Have you noticed the mana in Standard is really good right now?

With the inclusion of Gatecrash in Standard, we now have a full suite of ten shocklands backed by another full suite of ten buddylands. This makes it pretty much trivial to run three colors in a deck and almost ridiculous to not at least run that many.

Sounds like it’s time to give you all an updated mana base worksheet.

Today, I’m giving you an updated worksheet along with directions on using it, and a touch of insight into mana in Standard.
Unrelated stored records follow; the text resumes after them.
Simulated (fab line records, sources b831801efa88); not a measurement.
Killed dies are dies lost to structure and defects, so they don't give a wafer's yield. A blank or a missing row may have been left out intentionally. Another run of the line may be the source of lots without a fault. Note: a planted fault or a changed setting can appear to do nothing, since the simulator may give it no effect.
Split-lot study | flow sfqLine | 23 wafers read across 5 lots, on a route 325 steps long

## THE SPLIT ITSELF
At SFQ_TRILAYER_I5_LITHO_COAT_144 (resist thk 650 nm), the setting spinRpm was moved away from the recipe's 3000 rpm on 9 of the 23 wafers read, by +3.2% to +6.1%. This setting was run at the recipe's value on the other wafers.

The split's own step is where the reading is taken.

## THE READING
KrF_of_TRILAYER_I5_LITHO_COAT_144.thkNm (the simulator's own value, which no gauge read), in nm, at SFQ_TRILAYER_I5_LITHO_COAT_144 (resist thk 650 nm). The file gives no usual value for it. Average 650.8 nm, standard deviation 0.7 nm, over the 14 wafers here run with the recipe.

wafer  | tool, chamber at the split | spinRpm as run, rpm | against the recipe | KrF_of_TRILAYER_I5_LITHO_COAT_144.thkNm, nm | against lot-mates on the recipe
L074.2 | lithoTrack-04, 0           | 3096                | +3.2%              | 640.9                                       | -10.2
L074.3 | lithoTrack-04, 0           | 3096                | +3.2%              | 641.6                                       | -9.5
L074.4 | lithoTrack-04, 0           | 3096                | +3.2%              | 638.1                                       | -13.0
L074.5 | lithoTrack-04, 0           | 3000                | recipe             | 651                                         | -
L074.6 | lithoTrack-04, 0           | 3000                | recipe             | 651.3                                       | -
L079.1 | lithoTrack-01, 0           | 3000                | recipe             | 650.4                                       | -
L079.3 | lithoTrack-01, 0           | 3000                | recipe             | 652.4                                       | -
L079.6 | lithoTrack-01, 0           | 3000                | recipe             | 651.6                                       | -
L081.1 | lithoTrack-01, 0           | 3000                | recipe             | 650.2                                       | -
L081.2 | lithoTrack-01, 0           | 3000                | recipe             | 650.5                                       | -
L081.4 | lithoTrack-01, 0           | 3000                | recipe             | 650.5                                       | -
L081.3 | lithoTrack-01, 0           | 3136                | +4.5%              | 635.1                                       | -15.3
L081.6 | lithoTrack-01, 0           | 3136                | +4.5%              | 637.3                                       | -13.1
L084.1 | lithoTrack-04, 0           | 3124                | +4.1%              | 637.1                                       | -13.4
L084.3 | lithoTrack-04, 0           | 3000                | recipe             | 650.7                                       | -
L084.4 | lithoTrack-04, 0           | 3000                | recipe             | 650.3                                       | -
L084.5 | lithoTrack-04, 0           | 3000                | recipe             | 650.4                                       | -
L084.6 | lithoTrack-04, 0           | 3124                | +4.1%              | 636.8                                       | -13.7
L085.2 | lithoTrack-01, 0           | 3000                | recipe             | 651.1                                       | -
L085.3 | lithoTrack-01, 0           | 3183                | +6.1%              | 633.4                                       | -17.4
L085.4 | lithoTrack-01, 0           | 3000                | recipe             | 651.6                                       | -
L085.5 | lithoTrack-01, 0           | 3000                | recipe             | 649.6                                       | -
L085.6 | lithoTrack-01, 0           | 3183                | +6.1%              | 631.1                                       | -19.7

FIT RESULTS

# The New Mana Base Worksheet

Without further ado, here’s a link to download the mana base worksheet for the current Standard:

This time around the worksheet is an Excel file. Apologies to the Numbers fans out there, but more of you use Excel and it isn’t straightforward to port from Numbers into Excel. Conveniently, I also don’t have to hand code the hypergeometric distribution when I use Excel, either (seriously, Apple, why doesn’t Numbers include that equation?).

## What’s the Point of this Worksheet?

The mana base worksheet is built to help you figure out the mana for any deck you’re building, by doing some helpful math about how likely you are to hit the colors you need.

The basic math behind whether you’ll be able to hit the right colors you need can be a little pesky to start with, and it gets even less intuitive when you have the buddylands coming in untapped—or not—depending on the presence of other lands.

That said, the presence of “typed” duals in the current Standard means that the buddylands come in untapped so frequently that you don’t need to think too much about that concern.

In fact, the mana bases are ridiculously good, as we’ll see in some of the examples below.

## How to Use the Worksheet

That’s the top part of the worksheet.

There’s one basic rule in using this worksheet—only put numbers into the yellow squares. Don’t mess with the rest of the worksheet.

As you’re trying to build a mana base, just plug the numbers you want to try into the yellow box next to each type of land. For example, in the image above, the mana base we’re building has 3 Plains, 4 Blood Crypt, 4 Godless Shrine, and 4 Sacred Foundry.

The “colors” column lists which colors the land provides—that’s just for your reference while you build your mana base.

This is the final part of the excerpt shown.